In a 12-hour session, parliament ratified over 40 laws issued by President Abdel Fattah al-Sisi, interim President Adly Mansour and the Cabinet, including the anti-terrorism law and the prison law.
Two laws that didn’t make the cut include the law to appeal state sanctioned contracts and the mineral wealth law, which parliament is set to reconsider.
Although it was previously ratified, the law issued by Sisi giving him power to remove immunized heads of supervisory bodies received the most opposition, and was rejected by 134 members of parliament.
Parliament also passed another law issued by Mansour raising the basic presidential salary from LE2,000 to LE21,000, in addition to another LE21,000 in bonuses.
Member of parliament Osama Sharshar supported his vote by arguing that Sisi’s annual income totals US$63,000, while US President Barack Obama earns $480,000.
The anti-terrorism legislation was drafted by the Cabinet in July, in the wake of the assassination of Prosecutor General Hesham Barakat and attacks in North Sinai, and was ratified by Sisi the following month. The controversial law imposes the death penalty for anyone convicted of establishing or leading a terrorist group, and stipulates five to seven years in prison for anyone propagating ideas and beliefs calling for the use of violence via social media or other mediums.
The law was passed with a 457 majority vote, with commentary from parliamentary speaker Ali Abdel Aal, who told members of parliament they should approve it in “a second not half a minute.”
Meanwhile, amendments to the prison law, issued by Sisi in October, enable prison authorities to use force in cases of self-defense, attempts to escape, or if prisoners resist orders based on prison regulations. Rights advocates argued this may further extend the powers of prison administrators to use force.
The Salafi Nour Party’s parliamentary bloc objected to both laws, according to local media reports.

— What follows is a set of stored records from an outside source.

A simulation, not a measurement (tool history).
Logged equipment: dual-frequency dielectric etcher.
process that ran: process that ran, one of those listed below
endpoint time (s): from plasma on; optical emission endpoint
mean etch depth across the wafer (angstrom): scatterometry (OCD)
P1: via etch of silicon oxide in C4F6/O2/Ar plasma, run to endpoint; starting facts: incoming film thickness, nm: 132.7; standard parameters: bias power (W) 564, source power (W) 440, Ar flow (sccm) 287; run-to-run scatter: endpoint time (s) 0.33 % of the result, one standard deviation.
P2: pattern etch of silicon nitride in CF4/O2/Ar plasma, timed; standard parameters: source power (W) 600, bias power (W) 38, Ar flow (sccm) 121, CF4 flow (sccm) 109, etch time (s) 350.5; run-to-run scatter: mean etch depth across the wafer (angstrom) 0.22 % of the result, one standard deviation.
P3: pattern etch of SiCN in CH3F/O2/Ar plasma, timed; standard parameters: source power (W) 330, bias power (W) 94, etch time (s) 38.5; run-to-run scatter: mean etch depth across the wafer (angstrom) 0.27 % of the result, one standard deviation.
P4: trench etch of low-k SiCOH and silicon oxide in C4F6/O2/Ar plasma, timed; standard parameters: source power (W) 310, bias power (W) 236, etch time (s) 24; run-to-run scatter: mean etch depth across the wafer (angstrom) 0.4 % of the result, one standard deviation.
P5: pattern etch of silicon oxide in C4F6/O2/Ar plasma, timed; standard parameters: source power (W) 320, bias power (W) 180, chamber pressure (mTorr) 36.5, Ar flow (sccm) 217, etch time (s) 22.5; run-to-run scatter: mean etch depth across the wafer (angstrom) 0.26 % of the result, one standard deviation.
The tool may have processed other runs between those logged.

The electronic voting system got off to a rocky start, with the screen showing 693 members in attendance, while parliament comprises only 596 members. However, parliament’s official website later clarified this was only a screen test.
Local media reports quoted head of the Salam parliamentary bloc Said Hassaneen as saying that parliamentary speaker Ali Abdel Aal had asked the bloc to pass all laws up for discussion on Sunday during a meeting with them.
Other reports also suggested that Sameh Seif al-Yazal, head of the Support Egypt alliance, had also asked members of the alliance to pass all laws.
Around 20 journalists were banned from entering parliament and covering the session on Sunday, prompting the Journalists Syndicate to issue a statement deeming this a violation of the public’s right to follow events.
The syndicate called on parliament not to be “party to any arbitrary action against journalists.”
Last week members of parliament decided to temporarily ban live broadcasts until they finished discussing the laws issued by presidential decree since July 2013 in the absence of an elected legislative body. They made the decision after 40 members of parliament submitted a proposal to stop the live broadcasts. However, heads of parliamentary blocs agreed with the speaker that the sessions would soon be broadcast live again.